Led by the Murphysboro Main Street organization, volunteers have made aesthetic improvements to the downtown, with the belief that more people will desire to visit, shop and perhaps even live in an attractive community. City government has secured grants and other funding for improvements to sidewalks, new features along those sidewalks and more.
Stephens says the efforts have been a collaboration of the city, civic groups, residents and business owners. He adds that as one group has begun work, others have followed suit. A perfect example is the establishment of a tax-increment financing (TIF) district for the downtown which aldermen passed once other efforts were underway.
“This was something we wanted to do for a while, but frankly, it was the efforts of Murphysboro Main Street that gave us the extra push to get it done,” he explains.
Main Street has organized a number of special events and functions in the downtown. The benefits have been two-fold: bringing the community together and raising funds to make tangible improvements.
Additionally, the mayor adds that a number of Murphysboro residents have “put their money where their mouths are,” and invested in empty downtown buildings, refurbishing the structures and making them more attractive to new businesses. It is an effort which is working.

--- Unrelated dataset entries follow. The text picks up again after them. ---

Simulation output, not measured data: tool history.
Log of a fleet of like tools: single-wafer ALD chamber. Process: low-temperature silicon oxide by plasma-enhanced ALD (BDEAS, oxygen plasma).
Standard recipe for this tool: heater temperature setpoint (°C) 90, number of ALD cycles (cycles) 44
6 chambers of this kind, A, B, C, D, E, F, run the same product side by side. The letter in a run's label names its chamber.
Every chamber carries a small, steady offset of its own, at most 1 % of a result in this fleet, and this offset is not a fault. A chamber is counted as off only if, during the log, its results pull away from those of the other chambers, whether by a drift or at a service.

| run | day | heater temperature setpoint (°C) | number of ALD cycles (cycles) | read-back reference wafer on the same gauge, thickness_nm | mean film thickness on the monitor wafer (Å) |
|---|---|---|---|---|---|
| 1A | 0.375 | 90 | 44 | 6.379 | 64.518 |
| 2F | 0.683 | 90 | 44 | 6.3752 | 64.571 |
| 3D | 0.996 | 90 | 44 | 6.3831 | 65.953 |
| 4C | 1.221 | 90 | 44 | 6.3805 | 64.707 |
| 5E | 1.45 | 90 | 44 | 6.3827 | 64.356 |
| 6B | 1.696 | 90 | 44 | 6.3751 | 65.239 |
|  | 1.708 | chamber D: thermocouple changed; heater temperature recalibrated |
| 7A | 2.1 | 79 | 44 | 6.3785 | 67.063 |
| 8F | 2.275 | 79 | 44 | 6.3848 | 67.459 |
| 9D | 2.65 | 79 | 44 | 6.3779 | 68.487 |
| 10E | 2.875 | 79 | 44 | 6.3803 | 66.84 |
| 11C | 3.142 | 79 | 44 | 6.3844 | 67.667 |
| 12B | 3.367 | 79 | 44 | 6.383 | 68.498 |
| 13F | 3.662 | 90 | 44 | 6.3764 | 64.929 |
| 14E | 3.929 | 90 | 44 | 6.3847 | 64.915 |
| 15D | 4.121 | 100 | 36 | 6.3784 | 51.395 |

Brooke Guthman is one of those people. As member services manager for Egyptian Electric Cooperative, which serves the area, Guthman’s first exposure to the idea of downtown revitalization was from a speaker at a national conference sponsored by Touchstone Energy.
“He (the presenter) was talking about how the millennial generation [people born between 1981 and 1996] are moving to rural America and want to invest their resources into small downtowns, creating what they want in their community. He said what is most important to them is quality of life amenities and experiences,” she recalls.
Guthman says she was moved by the presentation and wanted to do something to help her hometown. In fact, she began efforts to enlist the speaker, Zach Mannheimer of McClure Placemaking, to work with the community. She brought together the city, a local countywide economic development organization, the Main Street group, area schools and private individuals to bring Mannheimer to town.
“With all of the things that Murphysboro Main Street was doing, the things that the mayor was trying to do and all of the other things going on, this was very well received in our community,” Guthman says.
Within four months, funding had been secured for the consultant and work on a revitalization plan was initiated, encompassing everything from streetscapes to public art, business incentives and a plan for housing.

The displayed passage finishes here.